If the community is expecting that the Australian Competition and Consumer Commission (ACCC) will ride in to save Australians from being “price gouged” on petrol, here is a bulletin – it can’t.
There is nothing in consumer law that places any restrictions on what petrol retailers can charge, so despite the bluster and rhetoric about bringing them to task over the massive rise in the costs of fuel, this issue is mostly outside the ACCC’s jurisdiction.
The numbers don’t lie. Sure, the international crude oil price has skyrocketed since Donald Trump’s war on Iran began two and a half weeks ago, but the increase at the bowser has been proportionately larger than the oil price.
Some of this disparity can be explained away by costs associated with the supply chain that lead to higher wholesale prices. But not all, so the evidence suggests that plenty of retailers are “profiteering” or increasing their margins. But that’s because they can legally do so.

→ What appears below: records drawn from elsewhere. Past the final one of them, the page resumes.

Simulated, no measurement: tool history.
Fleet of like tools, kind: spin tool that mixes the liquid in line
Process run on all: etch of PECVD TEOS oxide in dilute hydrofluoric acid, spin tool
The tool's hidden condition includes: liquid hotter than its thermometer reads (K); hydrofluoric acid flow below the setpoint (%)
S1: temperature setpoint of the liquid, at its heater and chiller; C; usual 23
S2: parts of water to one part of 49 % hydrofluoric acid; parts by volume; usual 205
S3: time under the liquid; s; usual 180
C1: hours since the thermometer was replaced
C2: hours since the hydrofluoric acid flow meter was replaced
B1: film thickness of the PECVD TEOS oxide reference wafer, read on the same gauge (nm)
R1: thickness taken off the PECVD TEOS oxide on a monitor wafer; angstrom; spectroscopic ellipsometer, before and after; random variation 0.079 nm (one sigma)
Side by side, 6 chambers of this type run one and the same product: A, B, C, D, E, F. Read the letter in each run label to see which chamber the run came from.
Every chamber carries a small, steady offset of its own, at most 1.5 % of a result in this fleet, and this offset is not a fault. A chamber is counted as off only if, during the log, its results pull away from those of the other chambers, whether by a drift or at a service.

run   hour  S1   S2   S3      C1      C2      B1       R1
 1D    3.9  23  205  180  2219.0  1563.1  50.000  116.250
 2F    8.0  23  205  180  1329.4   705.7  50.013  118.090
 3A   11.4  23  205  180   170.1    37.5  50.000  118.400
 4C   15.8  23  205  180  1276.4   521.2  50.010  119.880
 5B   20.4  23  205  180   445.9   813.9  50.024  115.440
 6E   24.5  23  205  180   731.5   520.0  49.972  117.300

Consumer behaviour is also enabling the petrol retailers’ behaviour. Panic buying, particularly in regional areas, is putting some strain on availability – which in turn encourages petrol retailers to lift prices. (A cursory online look at jerrycan availability at Supercheap Auto showed the four stores closest to me were sold out.) Consumers appear to be ignoring pleas from the Energy Minister Chris Bowen, who said it was un-Australian for people to buy more fuel than they needed.
So what consumers brand with the emotive term of “gouging” or “profiteering” is what economists describe as the operation of supply and demand.
Despite headlines heralding the ACCC’s urgent meeting on Tuesday with industry representatives, including big retailers, for a dressing down, the law doesn’t provide much scope for the regulator to introduce a big stick.
There are a couple of exceptions: The ACCC can act if it finds any evidence that any operators are colluding on price – which is against the law.
The second area is petrol retailers misleading consumers, which would include advertised or billboard prices being lower than prices actually charged or even target retailers that mislead customers on why they have increased prices.
The other stick in the ACCC’s arsenal would be a name and shame exercise – which it has used effectively in the past. Additionally, the consumer watchdog provides a service to consumers by publishing petrol prices – as do numerous non-official websites.
And while this ACCC gathering with the industry has been characterised as an emergency meeting, it is actually one of the twice-yearly regular meetings with industry participants which has been brought forward.
I am not suggesting that the ACCC isn’t trying its best to understand the retail industry’s profit margins, just that it can’t dictate prices. There are no legislated caps on petrol prices.
Instead, the ACCC is attempting to use suasion to keep the behaviour of retailers under the public eye.
It will take the more practical step of allowing competitors to collude in order to overcome the uneven supply to particular markets like regional areas.
The reality is that petrol retailers are like any other business that will try to maximise their profits and use every opportunity to do so.
It is noteworthy that the average city petrol price at the bowser did not fall after the government released additional reserves a few days ago.
Meanwhile, it isn’t just the cost of petrol playing into consumer cost-of-living strains.
Every 10¢ per litre increase in petrol prices adds a $1.6 billion annual cost to consumers, according to Citi’s number crunching.
This is almost as much as the $1.8 billion cost of a 25 basis-point increase in the interest rate – which borrowers are set to endure following the Reserve Bank’s decision on Tuesday.
Therefore, given current national average fuel pricing (which has gone up around 60¢ per litre), Citi estimates, “An annualised incremental cost to consumers of ~$6-7 billion relative to average fuel pricing for the six months prior to the conflict.”
This, Citi says, would be a far more meaningful detractor to household spending capacity than the rate hikes, of which there may be one more this year.
Then again, if the Middle Eastern war is concluded in the next month, the petrol pain will be over. But it will take much longer for interest rates to come down.